Affidavit released in UCCS double murder, suspect appears in court

Posted at 1:41 PM, February 23, 2024

EL PASO COUNTY, Colo. (Scripps News Denver/Court TV) — A Michigan man accused of killing two people at a university in Colorado Springs was denied a reduction of bond on Friday morning, just before his arrest affidavit was released.

Nicholas Jordan has been charged with two counts of first-degree murder in the fatal shooting of Samuel Knopp, 24, and Celie Rain Montgomery, 26, in a University of Colorado-Colorado Springs dorm on Feb. 16.

Nicholas Jordan at first court appearance

Nicholas Jordan, 25, appears for a hearing at the El Paso County 4th Judicial Court, Friday, Feb. 23, 2024, in Colorado Springs Colo. Jordan was arrested Monday, Feb. 19, in the deaths of his roommate, Samuel Knopp, 24, and Celie Rain Montgomery, 26, at the University of Colorado Colorado Springs. (Parker Seibold/The Gazette via AP, Pool)

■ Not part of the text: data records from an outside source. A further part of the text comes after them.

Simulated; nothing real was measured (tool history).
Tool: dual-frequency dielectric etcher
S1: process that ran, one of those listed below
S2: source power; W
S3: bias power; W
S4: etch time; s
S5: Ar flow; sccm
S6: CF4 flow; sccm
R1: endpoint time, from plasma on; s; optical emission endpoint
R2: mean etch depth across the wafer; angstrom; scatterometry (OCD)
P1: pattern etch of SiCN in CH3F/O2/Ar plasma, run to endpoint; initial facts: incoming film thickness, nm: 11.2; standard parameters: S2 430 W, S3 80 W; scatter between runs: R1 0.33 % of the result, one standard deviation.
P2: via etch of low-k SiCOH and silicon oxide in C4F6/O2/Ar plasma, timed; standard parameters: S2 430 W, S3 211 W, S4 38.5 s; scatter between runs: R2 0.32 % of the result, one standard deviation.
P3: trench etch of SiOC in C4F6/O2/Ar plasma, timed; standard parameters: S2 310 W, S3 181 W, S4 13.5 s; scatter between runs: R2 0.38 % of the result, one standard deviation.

Friday’s hearing began with a discussion about the affidavit, which was sealed prior to Jordan’s arrest. Prosecutors requested that it be unsealed. The defense asked for it to remain sealed, saying their defendant has the constitutional right to the assumption of innocence.

In response, Judge David Shakes said the affidavit is “very bare bones” and did not contain any information that would “inflame the passions of the community.”

The defense asked for a reduction in Jordan’s $5 million cash-only bond, saying he has no monetary ability to post bond and no prior convictions. They said that Jordan’s out-of-state family has indicated their support for him. The defense asked for a PR bond.

In response, prosecutors said they — as well as the families of the two victims — would “obviously object” to that reduction. They stressed that Jordan does not have any ties to the community and because of the sentence attached to the murder charges if he is convicted, which is life in prison without parole, he would likely feel tempted to flee. They also argued that in the three days after the shooting, the defendant made no efforts to contact police or turn himself in. At the time of his arrest, he had not only all of his belongings and a handgun in his car, but a fully loaded AK-47, prosecutors said.

Judge Shakes ultimately denied the bond reduction request and set a status conference for March 15 and a preliminary hearing for March 27.

The six-page arrest affidavit was released shortly after the court hearing ended.

It reads that on Feb. 16 around 6 a.m., a person called the UCCS Police Department to report a shooting in his dormitory pod, located in the Crestone House along Clyde Way. Each dorm pod has a common area and four bedrooms. Police responded to the scene and in one of the bedrooms, found a deceased man and woman with injuries to their torso. Multiple spent handgun cartridge cases were near them on the ground, according to the affidavit.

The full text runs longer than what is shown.